Poets Corner Reading Series

FINISHED! Poetry Reading on Sunday September 17 at 11:30 a.m.

You missed a damn fine poetry reading last month — except of course those who were at our fabulous August reading. Featured poets Aislinn Hunter and Geoffrey Nilson served up humour, stuffed animals (the taxidermist’s), and poetry that moved one to an ever deeper reflection. And the Open Mic readers were exceptional, too.

Featured Poets Aislinn Hunter and Geoffrey Nilson at the August poetry reading for Poetic Justice.

Our Next Poetry Reading

Geoffrey Chaucer once said, ‘The lyf so short, the craft so long to lerne’. He certainly wasn’t talking about next month’s featured poets, John Pass and Theresa Kishkan. It isn’t often you find two talented and prolific writers under the same roof. They will soon be celebrating 38 years of marriage, and have published almost as many volumes of literature between them.  They have certainly mastered their writing craft and published much in their long time together.

September’s First Featured Poet, Novelist and Essayist

Theresa Kishkan

Theresa Kishkan is the author of 12 books of poetry, fiction, and literary non-fiction, most recently the essay collection, Euclid’s Orchard (Mother Tongue Publishing, 2017), and the novellas Patrin (Mother Tongue Publishing, 2015) and Winter Wren (Fish Gotta Swim Editions, 2016). Her books have been nominated for many prizes, including the Pushcart Prize (twice), the Ethel Wilson Prize, the Hubert Evans Non-Fiction Prize (twice), several National Magazine awards, and the ReLit Award. Phantom Limb (Thistledown, 2007) received the Canadian Creative Non-Fiction Collective’s inaugural Readers’ Choice Award and “Arbutus menziesii: Makeup Secrets of the Byzantine Madonnas” won the Edna Staebler Personal Essay Contest in 2010. The French translation of Patrin, titled Courtepointe, will be released by Marchand des feuilles in 2018. She lives with her husband John Pass on the Sechelt Peninsula.

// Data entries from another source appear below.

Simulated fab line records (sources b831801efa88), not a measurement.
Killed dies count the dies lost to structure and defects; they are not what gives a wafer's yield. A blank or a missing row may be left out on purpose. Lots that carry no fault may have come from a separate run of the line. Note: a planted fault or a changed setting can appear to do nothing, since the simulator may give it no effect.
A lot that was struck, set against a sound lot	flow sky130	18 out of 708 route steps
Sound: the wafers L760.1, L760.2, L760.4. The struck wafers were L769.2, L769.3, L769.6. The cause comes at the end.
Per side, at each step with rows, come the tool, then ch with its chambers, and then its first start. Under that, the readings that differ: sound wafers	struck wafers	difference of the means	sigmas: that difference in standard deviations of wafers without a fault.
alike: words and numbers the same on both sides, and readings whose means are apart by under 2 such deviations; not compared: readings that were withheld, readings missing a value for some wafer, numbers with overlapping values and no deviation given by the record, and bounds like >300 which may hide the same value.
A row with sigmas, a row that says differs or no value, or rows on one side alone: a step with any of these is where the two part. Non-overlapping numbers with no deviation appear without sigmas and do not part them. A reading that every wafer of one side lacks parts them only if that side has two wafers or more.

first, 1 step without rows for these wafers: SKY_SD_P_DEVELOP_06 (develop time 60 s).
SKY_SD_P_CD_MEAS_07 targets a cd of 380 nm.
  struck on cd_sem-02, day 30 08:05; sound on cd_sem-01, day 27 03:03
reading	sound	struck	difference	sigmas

September’s Second Featured Poet

Poet John Pass

John Pass

John Pass’s poems have appeared in 19 books and chapbooks in Canada, and in magazines in the US, the UK, Ireland and the Czech Republic. He won the Governor General’s Award for Poetry in 2006 for Stumbling in the Bloom and the Dorothy Livesay Poetry Prize (BC Book Award) in 2012 for crawlspace. His latest book is Forecast: Selected Early Poems 1970 – 1990 (Harbour 2015). Last year ‘Margined Burying Beetle’ from a new sequence, “Creation of the Animals” won the Malaspina Review’s Open Season Award.

 

If you want a spot on the Open Mic list, get there early. See you all at the Poetic Justice poetry reading on Sunday, September 17.  We’re underway at 11:30 a.m.